QingruZhang / AdaLoRA

AdaLoRA: Adaptive Budget Allocation for Parameter-Efficient Fine-Tuning (ICLR 2023).
MIT License
259 stars 28 forks source link

TypeError: 'NoneType' object is not iterable #13

Open lcqlalala opened 11 months ago

lcqlalala commented 11 months ago

Hi, thanks for this awesome work!

When I ran this run_debertav3_qqp.sh script, I encountered the following error. However,

Traceback (most recent call last):
File "examples/text-classification/run_glue.py", line 774, in
main()
File "examples/text-classification/run_glue.py", line 694, in main
train_result = trainer.train(resume_from_checkpoint=checkpoint)
File "/mnt/ssd/temp_123/AdaLoRA-main/NLU/src/transformers/trainer.py", line 885, in train
self._load_state_dict_in_model(state_dict)
File "/mnt/ssd/temp_123/AdaLoRA-main/NLU/src/transformers/trainer.py", line 2050, in _load_state_dict_in_model
if set(load_result.missing_keys) == set(self.model._keys_to_ignore_on_save):
TypeError: 'NoneType' object is not iterable

QingruZhang commented 11 months ago

Hi, I think this issue is caused by the incorrect dependency installation. Can you follow the instruction here to install the customized transformers? It may address your issue.

licy02 commented 11 months ago

Hi, I had the same problem and followed the steps exactly.

QingruZhang commented 11 months ago

Hi, can you install the transformer package in NLU_QA folder again to see if the issue can be addressed?
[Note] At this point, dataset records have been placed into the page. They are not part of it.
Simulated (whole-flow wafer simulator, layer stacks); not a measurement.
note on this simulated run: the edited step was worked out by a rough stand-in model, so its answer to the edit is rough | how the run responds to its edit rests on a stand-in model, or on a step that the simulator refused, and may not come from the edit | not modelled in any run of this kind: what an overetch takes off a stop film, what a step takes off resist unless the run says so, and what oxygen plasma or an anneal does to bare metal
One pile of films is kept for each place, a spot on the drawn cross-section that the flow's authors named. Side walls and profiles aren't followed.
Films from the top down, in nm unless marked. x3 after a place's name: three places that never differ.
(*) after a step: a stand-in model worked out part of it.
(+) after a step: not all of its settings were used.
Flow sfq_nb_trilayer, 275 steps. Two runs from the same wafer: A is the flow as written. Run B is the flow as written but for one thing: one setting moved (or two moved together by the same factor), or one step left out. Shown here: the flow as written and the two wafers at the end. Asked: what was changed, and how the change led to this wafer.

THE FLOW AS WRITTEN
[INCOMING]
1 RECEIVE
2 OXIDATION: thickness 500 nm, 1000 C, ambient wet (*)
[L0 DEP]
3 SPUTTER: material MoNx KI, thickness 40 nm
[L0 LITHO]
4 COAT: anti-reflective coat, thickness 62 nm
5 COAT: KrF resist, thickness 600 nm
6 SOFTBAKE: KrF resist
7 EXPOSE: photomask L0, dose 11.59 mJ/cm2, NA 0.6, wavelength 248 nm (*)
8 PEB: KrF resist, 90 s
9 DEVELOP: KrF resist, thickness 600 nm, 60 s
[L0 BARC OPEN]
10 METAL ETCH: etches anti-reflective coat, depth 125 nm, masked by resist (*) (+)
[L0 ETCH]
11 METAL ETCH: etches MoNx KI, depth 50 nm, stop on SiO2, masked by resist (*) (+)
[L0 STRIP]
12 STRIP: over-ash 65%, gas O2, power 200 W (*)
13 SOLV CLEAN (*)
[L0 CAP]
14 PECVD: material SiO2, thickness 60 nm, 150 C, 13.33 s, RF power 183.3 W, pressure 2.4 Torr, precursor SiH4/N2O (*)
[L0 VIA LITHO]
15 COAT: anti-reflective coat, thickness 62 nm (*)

licy02 commented 11 months ago

I tried this method, and it doesn't seem to work. I encountered the same issue when replicating LoRA, but if I remove "resume_from_checkpoint=checkpoint," it seems to work, but I'm not sure if this will affect the results.

QingruZhang commented 11 months ago

Hi, can you confirm that the correct run_glue.py script is running? If the Traceback message is same as the first comment, I think the wrong script is running. The line 694 of provided run_glue.py should not be train_result = trainer.train(resume_from_checkpoint=checkpoint).

licy02 commented 11 months ago

When I follow the instruction, I encounter this error: Traceback (most recent call last): File "examples/text-classification/run_glue.py", line 754, in main() File "examples/text-classification/run_glue.py", line 674, in main train_result = trainer.train(resume_from_checkpoint=checkpoint) File "/home/math/acam/lora/AdaLoRA/NLU/src/transformers/trainer.py", line 885, in train self._load_state_dict_in_model(state_dict) File "/home/math/acam/lora/AdaLoRA/NLU/src/transformers/trainer.py", line 2050, in _load_state_dict_in_model if set(load_result.missing_keys) == set(self.model._keys_to_ignore_on_save):

when I follow your solution, I encounter this problem. File "examples/text-classification/run_glue.py", line 674, in main File "examples/text-classification/run_glue.py", line 674, in main train_result = trainer.train(resume_from_checkpoint=checkpoint)train_result = trainer.train(resume_from_checkpoint=checkpoint)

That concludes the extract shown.